I noted last week that the EU and Amnesty International regard Bassem Tamimi as a "prisoner of conscience" and a "human rights defender" even though he was convicted of encouraging kids to throw stones at Israeli soldiers.

I mentioned that an Amnesty official visited the Tamimi family and reported, without a shred of verification, that the family's "curtains [are] burned from tear gas shot by the Israeli army into the house."

I emailed the IDF, asking if IDF allows firing tear gas into houses. The answer I received was "IDF regulations do not allow for the firing of tear gas into a house. Tear gas is used only for riot dispersal."

A reader sent my blog comments to both the EU and Amnesty's office in Amsterdam.

Amnesty's reply is priceless, as it defends itself without any evidence besides its own sterling record:

Dear Mr. XXXX.

Amnesty International regards mister Bassam Tamimi as a prisoner of conscience, who is imprisoned solely because of his role in organizing peaceful protests against the encroachement on Palestinian lands by Israeli colonists.

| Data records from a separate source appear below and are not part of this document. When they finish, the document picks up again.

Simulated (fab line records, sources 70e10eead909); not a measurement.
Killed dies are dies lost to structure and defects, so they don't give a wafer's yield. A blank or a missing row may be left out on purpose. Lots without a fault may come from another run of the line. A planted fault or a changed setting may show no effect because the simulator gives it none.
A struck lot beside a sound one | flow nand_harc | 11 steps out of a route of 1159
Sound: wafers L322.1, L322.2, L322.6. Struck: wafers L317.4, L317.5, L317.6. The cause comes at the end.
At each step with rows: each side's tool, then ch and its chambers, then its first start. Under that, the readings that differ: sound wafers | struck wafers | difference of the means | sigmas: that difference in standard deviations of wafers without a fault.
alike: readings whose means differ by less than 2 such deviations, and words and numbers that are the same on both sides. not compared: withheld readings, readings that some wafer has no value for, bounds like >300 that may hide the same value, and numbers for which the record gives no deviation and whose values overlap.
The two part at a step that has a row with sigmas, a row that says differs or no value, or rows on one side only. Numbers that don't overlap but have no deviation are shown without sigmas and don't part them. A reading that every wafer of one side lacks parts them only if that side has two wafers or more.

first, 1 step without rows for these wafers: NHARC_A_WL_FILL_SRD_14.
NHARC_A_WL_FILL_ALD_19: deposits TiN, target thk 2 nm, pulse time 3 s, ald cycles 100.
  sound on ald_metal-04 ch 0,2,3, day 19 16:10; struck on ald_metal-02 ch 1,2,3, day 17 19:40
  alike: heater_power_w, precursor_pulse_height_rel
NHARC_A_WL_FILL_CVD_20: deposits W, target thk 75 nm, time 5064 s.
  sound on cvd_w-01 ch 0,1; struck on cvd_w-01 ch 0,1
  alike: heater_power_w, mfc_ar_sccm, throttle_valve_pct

Therefore, in our view, he should be released immediately and unconditionally.

The underpinning of our work is solid and reliable information.

We attach much value to the checking and double-checking of all information we receive.

Hence, Amnesty reaches the above conclusions after extensive investigation of this case.

Amnesty’s strenghth is reliability.

Amnesty only acts after very thorough investigation.

At Amnesty's headquarter in London, information on human rights abuses from around the world is collected and analyzed.

Amnesty also sends research teams to investigate the human rights situation on location. During such missions Amnesty talks to victims, lawyers, local human rights activists, the government and is present at court cases.

The research is done by a team of experts, supported by specialists in different areas like international justice, media and technology.

Only when our researchers are convinced about a case will Amnesty take action. This approach guarantees that our organisation is always capable of exposing human rights abuses without error.

Through this methodology our organisation is always capable of exposing human rights abuses in a reliable way.

With kind regards,


Wim Roelofsen,
Publieksvoorlichting
Twelve paragraphs of "proof by assertion." The vignette on the Amnesty site proves every one of these assertions wrong, as Amnesty did not follow up about the "tear gas" claim and reports it as fact.

As far as Tamimi goes, the EU did not respond to my reader's query. But HRW has now added itself to the gang of people who claim, falsely, that the conviction of Tamimi was based on the testimony of a child:

An Israeli military court’s conviction on May 20, 2012, of a Palestinian activist, Bassem Tamimi, of leading illegal demonstrations violates his right to freedom of assembly, while its conviction of him on a second charge of urging children to throw stones on the basis of a child’s coercively-obtained statement raises serious concerns about the fairness of his trial, Human Rights Watch said today. The court sentenced Tamimi on May 29 to 13 months in prison, which he has already served, as well as a 17-month suspended sentence.

“The Israeli military authorities seem to have known it would be hard to justify convicting an activist for only leading peaceful protests, so they apparently used oppressive methods to produce evidence that he also encouraged children to throw stones,” said Joe Stork, deputy Middle East director at Human Rights Watch.

[Tamimi] was further convicted of soliciting children and youths to throw stones on the basis of evidence that, the court said, rested to a decisive degree on a statement obtained by police interrogators from a 15-year-old Palestinian boy whom soldiers had arrested at gunpoint late at night. They questioned the boy for more than four hours the following morning, after he had not slept, without letting him have a parent or lawyer present. In that statement, the boy said that Tamimi had encouraged youths to throw stones, but in court the boy retracted his statement and said the police had instructed him to incriminate Tamimi.
As I noted last week, the judge specifically ignored most the testimony of a minor and a young adult because she did not believe their testimony and because of inconsistencies - yet HRW is saying that the conviction was based primarily on this evidence.

Reading further, Amnesty admits that the judge noted that the 14-year old's testimony (of a relative of Tamimi's) was not coerced based on the fact that he was laughing during the interrogation and that police asked him if he wanted to sleep and he declined. Amnesty also admits that the judge noted there was corroborating evidence that Tamimi was directing children to throw stones, as he was gesturing from a roof towards soldiers while on a cell phone. So even though the court proceedings were completely transparent, including the videotaping of the interrogations and the reasoning behind the conviction, Amnesty and the EU are flatly stating that the judge is acting politically and not according to legal standards.

HRW also admits that there is regularly stone throwing at these weekly demonstrations. Yet Tamimi is a "peace activist."